The Million Dollar Contribution of All Mistakes / anora[k]araoke Ep. 5

w/ Angélica Freitas and Juliana Perdigão

Reading, performance / zine launch followed by karaoke party

Friday, 22 November 2024 | Doors 7.30pm | Reading 8pm | Karaoke 9pm

Entry on donation basis

anorak
Gottlieb-Dunkel-Str. 43/44, 8th floor
12099 Berlin

Join us for an evening of poetry, spoken word, and song to celebrate the launch of The Million-Dollar Contribution of All Mistakes. Since January 2024, poet and author Angélica Freitas has been developing a series of poems centred on the theme of making mistakes, inspired by Brazilian writer Oswald de Andrade’s line, A contribuição milionária de todos os erros (The million-dollar contribution of all mistakes, as translated by Odile Cisneros). The fifth edition of anora[k]araoke marks the conclusion of Freitas’s residency at anorak. She will be joined by musician Juliana Perdigão for a performative reading, followed by karaoke hosted by our much-loved Jules Reidy and Judith Hamann.

My work on The Million Dollar Contribution of All Mistakes has taken two directions: one is visual, and the other is auditory. At the beginning of the year, I started a series of drawings and poems, the latter based on the former. I am very shortsighted and wondered how I could use this limitation in my series. What happens when you cannot entirely control what is happening on the page? Does the hand want to follow familiar paths? If I can’t see the page well and have to rely on my memory and the residual sounds of the words, how does that affect my poem? Later in my residency, as I also wanted to explore reading aloud and how sounds can enhance the experience—not only for the audience but also for me as a performer—I designed an improvisational performance with my partner, the musician Juliana Perdigão. She uses a small, battery-operated radio to tune into a live station and, by means of loops and distortions, creates a sound base over which I read. There are a few guidelines to this: I should always read from my newest material, something untested in public, and, whenever possible, I should attempt to sing some of these texts. The act of creation happens again as I try to fit the poem into the sounds and modulate it with my voice, accepting and incorporating mistakes. – Angélica Freitas

anora[k]araoke is a series of events programmed by Judith Hamann and Jules Reidy, exploring community DIY karaoke as a collective performance practice. Each anora[k]araoke session begins with an artistic response to a broad range of ideas encompassing poetics of memory, dedicated amateurism, entanglement with failure, utopian horizons, and how we might build communities, solidarity, resistance, and connection through the party.
Come sing your hearts and hurts out with us.

 

Angélica Freitas is a Brazilian poet and author known for her explorations of gender, nationality, and high/low culture in contemporary society. Her work includes three books of poetry, including Der Uterus ist so groß wie eine Faust, translated by Odile Kennel and published in Germany by Elif Verlag in 2020. In 2020, she arrived in Berlin with the DAAD Künstlerprogramm and has since made the city her home. In 2024, Angélica was a resident at anorak as part of the program Weltoffenes Berlin.

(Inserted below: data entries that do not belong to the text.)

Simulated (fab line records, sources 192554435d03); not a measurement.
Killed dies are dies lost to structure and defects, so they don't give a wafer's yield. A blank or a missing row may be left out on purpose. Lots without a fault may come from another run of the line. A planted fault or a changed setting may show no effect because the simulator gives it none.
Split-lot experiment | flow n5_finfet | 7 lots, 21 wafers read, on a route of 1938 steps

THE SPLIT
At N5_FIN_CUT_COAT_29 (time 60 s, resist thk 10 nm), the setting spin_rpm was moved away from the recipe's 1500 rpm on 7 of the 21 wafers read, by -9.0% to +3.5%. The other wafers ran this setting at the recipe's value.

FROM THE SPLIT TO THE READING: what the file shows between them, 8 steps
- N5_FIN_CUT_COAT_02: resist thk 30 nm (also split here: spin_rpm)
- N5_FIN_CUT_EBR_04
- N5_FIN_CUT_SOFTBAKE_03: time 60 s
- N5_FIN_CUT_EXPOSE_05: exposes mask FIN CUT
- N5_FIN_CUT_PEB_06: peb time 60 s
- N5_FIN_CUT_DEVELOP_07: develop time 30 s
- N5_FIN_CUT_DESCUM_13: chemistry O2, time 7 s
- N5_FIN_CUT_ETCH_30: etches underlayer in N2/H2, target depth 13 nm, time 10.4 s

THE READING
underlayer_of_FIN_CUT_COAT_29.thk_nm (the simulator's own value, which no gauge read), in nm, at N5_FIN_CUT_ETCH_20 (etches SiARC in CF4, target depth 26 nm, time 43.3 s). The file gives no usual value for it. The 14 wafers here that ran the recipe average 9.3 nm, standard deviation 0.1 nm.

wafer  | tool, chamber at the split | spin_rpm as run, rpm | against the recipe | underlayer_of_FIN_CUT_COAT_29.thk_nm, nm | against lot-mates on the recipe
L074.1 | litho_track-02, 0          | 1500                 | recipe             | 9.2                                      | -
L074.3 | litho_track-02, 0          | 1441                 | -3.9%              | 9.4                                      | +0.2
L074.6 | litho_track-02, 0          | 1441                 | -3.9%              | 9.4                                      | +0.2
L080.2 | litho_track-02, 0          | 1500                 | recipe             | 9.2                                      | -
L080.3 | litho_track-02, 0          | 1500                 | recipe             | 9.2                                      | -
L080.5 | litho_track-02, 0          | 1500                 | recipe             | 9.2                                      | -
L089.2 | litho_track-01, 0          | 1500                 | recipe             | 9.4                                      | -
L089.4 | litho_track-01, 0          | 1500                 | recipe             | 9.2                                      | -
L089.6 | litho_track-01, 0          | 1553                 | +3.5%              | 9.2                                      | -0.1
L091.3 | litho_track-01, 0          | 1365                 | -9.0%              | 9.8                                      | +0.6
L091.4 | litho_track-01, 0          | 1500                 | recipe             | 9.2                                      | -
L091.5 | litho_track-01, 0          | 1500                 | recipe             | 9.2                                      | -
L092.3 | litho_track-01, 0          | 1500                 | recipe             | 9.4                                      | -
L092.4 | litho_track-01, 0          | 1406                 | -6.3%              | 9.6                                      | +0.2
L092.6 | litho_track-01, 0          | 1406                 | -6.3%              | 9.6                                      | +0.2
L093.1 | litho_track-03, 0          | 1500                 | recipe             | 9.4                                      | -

Juliana Perdigão is a Brazilian composer, performer, producer, singer songwriter, musician and sound artist. She has been performing in stage and studio for over 20 years and dedicates her artistic work to the search of interconnections between sound, words and performance.

Judith Hamann is a composer/performer born in Narrm/Melbourne, and currently based in Berlin. Their work encompasses performance, electro-acoustic composition, site specific generative work, and micro-tonal systems in a process based creative practice.

Jules Reidy is a musician based in Berlin. As a soloist, they make weird songs for guitar(s) and electronics. They otherwise play in Sun Kit, the Pitch, Oren Ambarchi’s “Carpe Diem”, as well as in duo projects with Sam Dunscombe, Andrea Belfi and Morten Joh, and lots of other stuff.